The e-mail arrived on Feb. 25. It was from Lisa Porter.
"I am helping to organize fieldtrips for our homeschool co-op, and wondered if you would be willing to lead a group up Crab Creek in April or May for a hike and a history lesson."
A walk south of Highway 17, past the old Drumheller place to Chief Moses Rock has been on my list for the past few years.
I have made the hike before, several times, but providing a history lesson for our youth was especially enticing to me. Chief Moses Rock is my name for the area, because my studies indicated the chief spend most springs in the area.
I called Lisa and we made arrangements for a day in May to meet at the parking lot on the Ephrata side of the creek. On the assigned day first one, then several vehicles parked, all displaying a Discover Pass, as required.

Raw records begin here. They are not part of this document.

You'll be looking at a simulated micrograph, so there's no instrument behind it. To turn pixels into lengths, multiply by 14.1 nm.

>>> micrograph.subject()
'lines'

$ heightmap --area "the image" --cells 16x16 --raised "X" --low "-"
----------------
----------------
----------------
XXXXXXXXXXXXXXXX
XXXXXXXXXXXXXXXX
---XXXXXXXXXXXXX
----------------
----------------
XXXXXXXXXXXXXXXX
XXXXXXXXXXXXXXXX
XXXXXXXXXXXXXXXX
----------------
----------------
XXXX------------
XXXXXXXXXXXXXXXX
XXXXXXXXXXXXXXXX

Close to 20 people, a few moms and a bunch of students, gathered around as I began a safety briefing.
"We will stick close together, within a few yards," I said. "And we will not wander into the brush at any point."
My concern was the possibility of running into a rattlesnake. The youth were interested in the prospect, but the moms were wishing the snake episode could be avoided.
"If we do find a rattlesnake, we will study it from a reasonable distance, but not get close," I said.
I carry a garden spade in snake country. This allows me to move a stubborn snake several yards from an area of concern when required.
This early in the spring allowed for easy travel along the dirt road, as the vegetation growth was slow so far. Later in the year, I have climbed to the top of the hill instead of walking down the road where weeds and grasses completely cover a great hiding place for snakes.
We all had backpacks or carry bags of some sort to hold the bottled water and snacks.
Birds were common, red-winged black birds and a yellow wing or two. Crows or ravens, along with a hawk or two were spotted.
We passed the site where the Lord Blythe house stood. This structure burned several years ago. The history of this man and later the Drumheller Ranch is best told at the Grant County Historical Museum, where Blythe's carriage is on display.
Next we began spotting rock chippings. I explained these small pieces of rock were the remains of the Indians making stone tools.
The chippings became thicker, until we were standing in front of Chief Moses Rock. I opened "Forgotten Trails," by Ron Anglin and published by Washington State University Press.
In 1946 and again in 1956 Billy Curlew, Harry Nanamkin and Cleveland Kamiakin, or variations of these three, traveled with Harold Weaver, forest supervisor for the Colville Indian Reservation and, later, Nat Washington, through parts of the Columbia Basin, including lower Rocky Ford Creek.
From the book: "We arrived at the base of a hill to the west and a large rock about 10 feet high and 10 feet in diameter. This, Billy informed us, was the site of one of the most important camps of the Moses Band. Its Indian name is Un-ta-pas-neat, meaning 'rock on the hill side.' About 75 or 80 feet east of the rock, Billy showed us a cleared, circular depression in the ground, the site of the lodge of Chief Moses. Immediately south is another circular depression, the site of the lodge of his brother. Here Chief Moses held court and received important visitors. For the convenience of Chief Moses and his guests a rope to which horse could be tethered was stretched about the big rock."
My group then walked a bit south and east to the trading rock. Again from the book: "As a boy Billy saw the trading rock often piled high with buffalo hides and other articles that were bet on the (horse) races. The rock was also the place at which trading activities were conducted."
At this point it was time to head back to the vehicles.
The students and moms seem to absorb and appreciate the importance of the history of the area. My job was complete and I trust all will remember their hike into the history of lower Rocky Ford Creek.